Offline batch ELO rating system

From Robowiki
Jump to navigation Jump to search

Offline batch ELO rating system

Using data handled by Darkcanuck on 09 August 2011, I tried a different rating system algorithm I was thinking for a long time. I hope people here like it.

How does the algorithm works?

  • It is heavily based on the chess ELO rating system. Scores per battle are either a win (1), draw (0.5) or loss (0). For expected scores, the same logistic distribution formula used in the chess ELO rating system (Mi=log(10) and s=400) is used.
  • The difference comes in adjusting the ratings for each competitor. I replaced the online K-based adjust algorithm with a offline Rprop batch learning algorithm similar to the ones used in neural networks (error = sum of scores - sum of expected scores). All battles are considered to happen in the same rating period, and the algorithm keeps iterating on all battles over and over until the rankings converge to a stable setting. The idea is to squeeze as much accuracy as possible for a given battle data through the use of raw CPU power.
  • After the rankings stabilize, an anti-inflation algorithm shifts all ratings up or down so they all average to 1500.

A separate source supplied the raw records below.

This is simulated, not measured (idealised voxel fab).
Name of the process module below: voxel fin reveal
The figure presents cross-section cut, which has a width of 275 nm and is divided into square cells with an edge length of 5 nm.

What are the advantages over the current rating systems?

  • It is data ordering independent (no problem bot rating drift), contrary to classic ELO and Glicko-2 systems. This is one the main strengths of offline batch learning algorithms. But it is only possible because all battle data is available for processing.
  • It is still accurate with incomplete pairings, contrary to APS and PL systems.
  • It makes less assumptions on results than APS and PL systems, making it less biased. I believe it also makes the system less king-making prone (weak competitors interfering with strong competitor scores).
  • Inflation control, contrary to classic ELO and Glicko-2 systems.

What are the disadvantages?

  • It is slow, as any offline batch learning algorithm. On a 3.4ghz CPU, it took 10 minutes iterating once over all 27 million battles from Darkcanuck/RRServer counting all wins/draws/losses from all pairings. It took another minute and a half iterating a few hundred times over the pairings. And another half minute generating XHTML pages. This for 1v1 General league alone. There is a lot of room for optimization though.
  • By making less assumptions on results, it needs more data for the same accuracy. Although I believe the extra accuracy achieved with batch processing compensates for that.

The resulting XHTML files are available for download here: http://sites.google.com/site/mnrobocode/files/rankings.rar --MN 12:30, 12 August 2011 (UTC)

Philosophy behind the rating system

The idea is to bring to RoboRumble an ELO-like rating system close to what is used successfully in most sports. With that, increase the competitive environment and push the evolution of competitive bots further.

I see the following assumptions being made on those ratings systems:

  • Perception - If competitor A wins against competitor B, then competitor A is stronger than competitor B.
  • Simplicity - Strength is uni-dimensional.
  • Transitivity - If competitor A is stronger than competitor B, and competitor B is stronger than competitor C, than competitor A is stronger than competitor C. This is a consequence of the rankings being uni-dimensional.
  • Measurement - Stronger competitors have higher ratings than weaker competitors.
  • Accuracy - A good rating system tries to calculate a rating setup which minimizes the situations when the above assumptions fail (mostly due to close matches and rock-paper-scissor situations).

I added the following:

  • Trust - The assumptions above made on most sports are good.
  • Experience - Sport federations knew what they were doing when they picked the logistic distribution formula.
  • Likeliness - Trying to mimic the ratings from the chess federation is cool. (Mi=log(10), s=400, and 1500 average)
  • Accuracy - Batch processing is more accurate than incremental processing. Not really necessary to increase competitiveness, but attempts for making similar ratings systems in the past were abandoned because of accuracy.
  • Fairness - King-making is bad for the rumble. The most important assumption for increasing competitiveness, as this one is where the difference between this rating system and the APS rating system relies.